Leonard Pitts of The Miami Herald wrote an article about Clint Eastwood’s latest flick Gran Torino. Gran Torino is about Walt Kowalski, a regular guy who is a retired assembly line worker from one of the Ford assembly plants. It’s a fair bet that judging from the title of the film Mr. Kowalski worked in the plant that used to make the Gran Torino and its Mercury counterpart, the Montego. Mr. Kowalski is a man with as much racial sensitivity as a klan member at a klan rally. He has no problem wearing his racism on his sleeve and holding it up for all to see.
Mr. Pitts appears to admire Mr. Kowalski for his natural talent to buck the trend for political correctness and public sensitivity. Mr. Pitts remarks that “in the United States of the Aggrieved, there is no malady, mark, mannerism, mindset or malformation too miscellaneous to have its own support group, along with a cadre of lobbyists and lawyers hyper vigilant for any suggestion of mistreatment or actionable discrimination.” And this is supposed to be a bad thing.
Reading the article I get the impression that Mr. Pitts, an African American, sometimes longs for the era where racial prejudice and discrimination was more in your face, openly practiced by more people. In his article he told the story of how he showed a class of college students an episode of All in the Family featuring Carroll O’Conner as the over the top bigot Archie Bunker. The classroom of students was offended. I’m assuming that they didn’t find the episode the least bit funny. Mr. Pitts admitted that his assertion that the show was hilarious and a satire of bigotry were unable to convince the students that the program had qualities of redemption. To paraphrase Mr. Pitts, sometimes he thinks it is progress but other times it is something else entirely.
The movie features an exchange between Mr. Kowalski and his Italian barber. The two trade insults about each other’s ancestry in a good natured slur exchange. Black people have a history of doing the same thing with yo’ mama jokes and other insult exchanges done for jest. There is nothing offensive here. Mr. Kowalski will still come to his Italian barber friend for a haircut and the Italian barber would go to his friend Kowalski whenever he needs that which Mr. Kowalski can provide. Mr. Pitts refers to this white on white banter as a nostalgic reference to a less touchy time where friendly insults helped to pass the time of day.
But I wonder how friendly those insults would be considered if they were uttered from a black man. Would Mr. Kowalski be ready to look at a black man’s insulting his family with the same sense of humor? Somehow I doubt it. Like Mr. Pitts explained before these insults can be accepted as nothing more than jest there must be some reserve of trust and affection that makes the insult harmless and without malice. How much malice would there be from a white person with a serious superiority complex over minorities in the heart or vice versa. Imagine someone like Archie Bunker trading friendly insults with a black man. Nothing humorous or satire like even comes close to mind. All I can imagine is Mr. Bunker getting his buddies together and making some black person pay or a lot of black people pay for the crime of some uppity nigger having the audacity to think he’s as good as white people.

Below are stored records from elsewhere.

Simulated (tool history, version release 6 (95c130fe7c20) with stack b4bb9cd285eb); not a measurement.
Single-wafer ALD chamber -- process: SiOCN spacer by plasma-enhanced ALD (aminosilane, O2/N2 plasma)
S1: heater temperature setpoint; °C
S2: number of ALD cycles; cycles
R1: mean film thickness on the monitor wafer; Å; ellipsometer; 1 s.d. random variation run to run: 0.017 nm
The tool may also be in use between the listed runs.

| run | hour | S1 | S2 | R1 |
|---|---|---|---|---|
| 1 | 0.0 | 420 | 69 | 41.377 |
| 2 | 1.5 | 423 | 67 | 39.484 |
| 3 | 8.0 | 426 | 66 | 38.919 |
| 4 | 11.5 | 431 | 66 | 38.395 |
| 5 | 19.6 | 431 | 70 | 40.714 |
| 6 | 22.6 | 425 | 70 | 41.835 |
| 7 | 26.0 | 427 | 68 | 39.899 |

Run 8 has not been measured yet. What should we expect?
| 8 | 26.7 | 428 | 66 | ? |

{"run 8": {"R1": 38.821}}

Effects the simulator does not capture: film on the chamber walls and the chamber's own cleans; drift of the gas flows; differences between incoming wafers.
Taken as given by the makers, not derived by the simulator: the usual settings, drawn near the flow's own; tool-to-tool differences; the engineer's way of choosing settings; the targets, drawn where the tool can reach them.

I used to love those cars. My oldest brother had a white 1974 Gran Torino Elite two door coupe with a black vinyl top and a 5.7 liter Windsor V8. And watching the most famous Torino of all, that red and white Gran Torino Sport weave through streets and chasing criminals in Starsky and Hutch was pretty cool to a young and impressionable adolescent whose mom drove a 1968 Pontiac Catalina Executive station wagon with a whopping 6.6 liter V8 but something like four tons of sheet metal to motivate into any semblance of locomotion while dad drove a 1972 Dodge Dart with a woefully underpowered straight six that would have trouble outracing a freshly napped five year old on a Big Wheel. Other than that big engine on the wagon and air conditioning my parents’ cars were void of any factory options. I lived vicariously through shows like Starsky and Hutch.
But that was more than thirty years ago. Cars have gotten significantly better over the years. Now that I have a more sophisticated appreciation for what makes an automobile great I can say without a doubt that the only thing a Torino would have for me is that it represent a time when I was much younger and dumber. Would I like a classic Gran Torino in perfect condition sitting in my driveway? Not really. I’d prefer a nice little Honda Fit or a Honda Civic coupe. I can feed my nostalgia for classic cars by going to an automobile museum or a car show. A Gran Torino wouldn’t have much of a place in my life right now.
I think I’d prefer the nostalgia for white people’s crassness the same way. I suffer from no allusion that somehow things were better back in the day when white people were much freer to run roughshod over black people and their rights. If I ever become nostalgic to see white people insult black people with impunity I’ll get a copy of To Kill a Mockingbird or watch Gone With the Wind or the virtually unlimited supply of movies where black people do nothing but cheesing for the camera or dancing a jig with Shirley Temple or getting a whip to their backside because some white person needed to release their frustration. But to go back to a time when white people are free to insult black people without controversy? I don’t need such strife in my life right now or ever.